Two sleeper agents who returned to Russia as part of last week's historic prisoner exchange spoke to state television about breaking the news to their Spanish-speaking children that they were Russian.
Artyom Dultsev and Anna Dultseva, a married couple who spent years posing as Argentine expats in Slovenia while acting as "illegals," returned to Russia to a hero's welcome last week, with their two children, Sofiya, 11, and Daniil, 9.
Spies like them live abroad long-term under assumed identities. In 2010, a similar couple returned to Russia in a prisoner swap after bringing up their sons as Canadians.
In their first interview since the exchange, the Dultsevs, who were sentenced to prison in Slovenia last month for spying, talked to the Rossiya television channel at a foreign intelligence facility.

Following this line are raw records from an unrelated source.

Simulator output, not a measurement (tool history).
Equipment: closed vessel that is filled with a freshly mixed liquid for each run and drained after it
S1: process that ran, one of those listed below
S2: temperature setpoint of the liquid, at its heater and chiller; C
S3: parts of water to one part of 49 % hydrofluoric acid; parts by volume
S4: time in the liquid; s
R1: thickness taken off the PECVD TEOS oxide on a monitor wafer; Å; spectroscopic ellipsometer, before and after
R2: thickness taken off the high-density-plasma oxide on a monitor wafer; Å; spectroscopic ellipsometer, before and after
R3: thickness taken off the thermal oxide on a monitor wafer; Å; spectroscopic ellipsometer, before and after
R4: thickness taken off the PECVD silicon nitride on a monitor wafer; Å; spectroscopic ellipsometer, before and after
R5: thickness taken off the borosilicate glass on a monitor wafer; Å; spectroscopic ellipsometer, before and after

"We told the children that we are Russian, that they are Russian," Dultseva said, recalling the conversation on the plane from Ankara.
Her husband said their daughter "had emotions, she started crying a little bit." Their son "reacted more calmly to this but very positively," he added.
Dressed in a pink shirt and dark jeans, the couple walked hand in hand with their children, who had been placed in foster care after their arrest in December 2022.
Dultseva was shown praising her children in Spanish — "muy bien" — as they said their first phrases in Russian. She said she had found it hard to speak Russian again.
"You don't think in the [Russian] language — you control yourself all the time and when we arrived we realized we couldn't speak," Dultseva said.
A voiceover in the state television interview described the couple as "high-class specialists."
"Such people give their whole life to serving the motherland and make sacrifices a normal person can't understand," the voiceover said. "The Dultsevs brought up their children as Spanish-speaking Catholics... Now they are about to find out what borscht is."
Upon the couple's return to Russia, President Vladimir Putin hugged Dultseva, who wept as she stepped onto Russian soil Thursday.
"When I saw the honor guard out of the window of the plane, I started crying and Sofiya said: 'This is the first time I've seen you crying,'" Dultseva said.
She added that she felt "huge gratitude to our country, huge gratitude to Vladimir Vladimirovich [Putin]."
While in prison, "we didn't doubt for a moment that the country remembered us, that Russia and the [secret] service were behind us," Dultsev said.
His wife vowed they would continue working "to serve Russia."